(This is part one of a four-part series. Read parts two, three, and four here.)

Software engineers spend most of their waking hours wading through the mud of their predecessors. Only a few are lucky enough to see green fields before conflict transforms the terrain; the rest are shipped to the front (end). There, they languish in trenches as shells of outages explode around them. Progress is usually glacial, though ground can be covered through heroic sprints.

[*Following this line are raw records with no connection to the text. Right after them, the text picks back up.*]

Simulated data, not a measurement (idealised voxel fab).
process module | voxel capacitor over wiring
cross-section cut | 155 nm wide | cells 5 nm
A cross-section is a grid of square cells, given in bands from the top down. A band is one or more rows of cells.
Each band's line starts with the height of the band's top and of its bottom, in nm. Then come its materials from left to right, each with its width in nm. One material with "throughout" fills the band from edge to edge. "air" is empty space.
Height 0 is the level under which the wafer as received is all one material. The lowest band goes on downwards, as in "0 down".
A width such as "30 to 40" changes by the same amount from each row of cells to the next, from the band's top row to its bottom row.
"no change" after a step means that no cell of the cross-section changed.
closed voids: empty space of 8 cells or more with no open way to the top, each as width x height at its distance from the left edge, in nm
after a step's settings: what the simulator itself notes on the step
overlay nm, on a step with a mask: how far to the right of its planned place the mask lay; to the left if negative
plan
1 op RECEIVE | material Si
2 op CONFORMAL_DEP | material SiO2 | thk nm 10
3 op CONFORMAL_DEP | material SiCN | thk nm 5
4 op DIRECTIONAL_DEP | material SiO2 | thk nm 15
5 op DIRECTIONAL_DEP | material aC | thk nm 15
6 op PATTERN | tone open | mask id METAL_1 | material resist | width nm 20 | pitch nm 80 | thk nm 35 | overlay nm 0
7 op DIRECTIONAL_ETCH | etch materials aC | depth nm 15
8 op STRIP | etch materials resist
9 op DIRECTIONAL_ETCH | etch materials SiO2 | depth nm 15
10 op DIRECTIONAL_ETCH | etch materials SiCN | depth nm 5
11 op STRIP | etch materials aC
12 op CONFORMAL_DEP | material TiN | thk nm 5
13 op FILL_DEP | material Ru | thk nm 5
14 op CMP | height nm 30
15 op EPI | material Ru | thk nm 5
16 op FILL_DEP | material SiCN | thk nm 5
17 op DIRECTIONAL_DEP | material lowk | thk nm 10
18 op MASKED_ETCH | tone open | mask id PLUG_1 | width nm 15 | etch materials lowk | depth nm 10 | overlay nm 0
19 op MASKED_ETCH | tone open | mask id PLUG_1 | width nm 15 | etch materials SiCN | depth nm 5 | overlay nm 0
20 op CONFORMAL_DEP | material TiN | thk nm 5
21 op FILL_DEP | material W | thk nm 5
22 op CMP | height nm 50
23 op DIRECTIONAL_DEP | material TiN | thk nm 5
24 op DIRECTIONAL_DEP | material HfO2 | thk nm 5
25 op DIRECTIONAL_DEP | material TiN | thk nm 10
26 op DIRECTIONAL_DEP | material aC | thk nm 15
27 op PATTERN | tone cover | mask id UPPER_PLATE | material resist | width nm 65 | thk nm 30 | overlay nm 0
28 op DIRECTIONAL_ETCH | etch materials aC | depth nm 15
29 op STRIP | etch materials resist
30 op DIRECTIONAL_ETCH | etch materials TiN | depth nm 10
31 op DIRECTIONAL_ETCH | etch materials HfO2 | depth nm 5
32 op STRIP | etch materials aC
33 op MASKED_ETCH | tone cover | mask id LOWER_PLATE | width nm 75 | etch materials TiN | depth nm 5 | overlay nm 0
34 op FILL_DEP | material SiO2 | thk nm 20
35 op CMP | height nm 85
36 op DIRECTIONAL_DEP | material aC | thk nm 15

But veterans do emerge, scarred and battle-hardened. They revel in relating their most daring exploits and bugfixes to new recruits. And just as individuals have learned individual lessons about writing code, our industry has learned collective lessons about software development at scale. It’s not always easy to see these larger trends when you’re on the ground — buried in bugs and focusing fire on features. DevOps is one of these larger trends. It’s the unification of two traditionally disparate worlds into one cohesive cycle. But it’s not some recent invention or fad; it’s the result of years of iteration, as engineers have cracked risk into progressively smaller chunks. Not every engineer experienced this process first-hand. And for those who missed the march towards continuous development, there may be gaps in understanding why or how we got here.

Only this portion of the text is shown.